Post by Zander on Nov 8, 2007 1:32:09 GMT -5
I completely don't understand what's going on at this point...
Forgive me if this is the longest and most disconnected and senseless confessional in Spies history.
First off, how do I basically know who Masaki is and have known who he is all game and he DOESN'T know who I am? Seriously.
Okay, beyond that pointless fact, Madison is gone and I feel for Sam not wanting inactive people in the game but I definitely had the tightest bond with her out of everyone so it just like...
It's just a game, I know it is, but I actually got along great with Madison and she seemed like an awesome person and I just never would have expected her to idle out. I genuinely never thought she was one of the other spies and she always seemed like such a sincere person. She I'm sure is a great person in and outside of the game so having someone you really like as a person leave just... sucks a whole lot. I'm not someone who gets attached to people IRL and definitely not online and so this is weird, it just sucks that she's gone. I didn't expect her to be removed this way and I didn't even get to say goodbye or thanks to her and with this removal who even knows if she'll be here afterwards or read anything I've written. And me turning out to be a spy will probably only make her mad at me. I just want her to know that throughout the entire game, the only thing I ever lied to her about was being a spy, and that I really enjoyed getting to know her and playing the game with her. If she gets the chance to play in the future I'd really enjoy to play with her...
I'm done crying about spilled milk now... But I eternally <3 Maddy...
Anyway, what I don't understand seriously is how people do not suspect me at all.
Okay reasons why people should suspect me:
I CLEARLY voted for Naomi when everyone else voted for Beverly? Now why would I do that... Hmm... Perhaps because I KNEW NAOMI WAS A SPY. Granted Beverly did try to persuade me and I used that to my advantage, but people in this game are TOO WILLING to let things go. It doesn't make sense.
Lloyd thought Ralph or I were spies. I imprisoned Lloyd. Ralph got exiled. And nobody pushed for me at all? Why? He said if Ralph was NOT a spy, I was, and everyone gave up on that. Lloyd was smart - Lloyd was Jess. Pretty much everyone knew that and still they didn't try.

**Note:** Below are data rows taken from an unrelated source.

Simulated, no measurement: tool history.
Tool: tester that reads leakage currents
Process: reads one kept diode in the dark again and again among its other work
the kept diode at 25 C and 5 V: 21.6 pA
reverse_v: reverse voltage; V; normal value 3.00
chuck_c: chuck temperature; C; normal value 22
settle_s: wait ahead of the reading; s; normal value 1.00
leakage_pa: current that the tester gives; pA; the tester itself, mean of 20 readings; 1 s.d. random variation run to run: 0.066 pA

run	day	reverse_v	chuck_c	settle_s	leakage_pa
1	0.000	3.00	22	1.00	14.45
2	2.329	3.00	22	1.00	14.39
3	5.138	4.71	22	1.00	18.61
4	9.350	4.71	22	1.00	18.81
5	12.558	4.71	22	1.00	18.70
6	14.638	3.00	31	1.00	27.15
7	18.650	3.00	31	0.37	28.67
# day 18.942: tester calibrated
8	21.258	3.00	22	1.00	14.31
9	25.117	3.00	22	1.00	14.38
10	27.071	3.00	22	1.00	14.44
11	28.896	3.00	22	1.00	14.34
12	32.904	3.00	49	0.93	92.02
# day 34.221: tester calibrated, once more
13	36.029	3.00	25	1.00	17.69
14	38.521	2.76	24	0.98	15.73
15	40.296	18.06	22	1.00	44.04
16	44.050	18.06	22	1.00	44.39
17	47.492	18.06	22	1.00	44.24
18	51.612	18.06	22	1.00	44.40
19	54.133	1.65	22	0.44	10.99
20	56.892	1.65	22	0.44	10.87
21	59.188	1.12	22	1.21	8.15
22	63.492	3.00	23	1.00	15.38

Nobody has ever asked me for conversations I had with Faizah. Why? Because I never have citizens ones. That's dangerous, and it's about time we started doing that... 'cept we're not online at the same time much.
Beyond all of this, people randomly throw my name out (and very seldomly) and it's always dismissed. I don't quite get it.
Now, why do people trust me?:
Summer, Candy, and Hannah are basically fully convinced I am a citizen. They tried to start a trust group with me tonight. Basically based off of me voting to get rid of Bunni tonight (at least in Summer's case). I've VOTED for Summer before and now she trusts me with this plan.
Apparently Gordy told Candy and Beverly that I was a 100% confirmed citizen. I don't get HOW the hell that's true, but hey, if Candy wants to think so then let her, now we're each other's closest allies and that's fine by me... But still, I can't help but feel guilty for playing people.. This is different from Anneliese, the more I lie and play people, yes it's fun but it just makes me feel like a bad person.
It makes me feel like I'm not really cut out to be a spy. It makes me feel like you made a bad decision Sam, and that the stress is sometimes too much for me to deal with, which is why I was a bit vacant here and there so far.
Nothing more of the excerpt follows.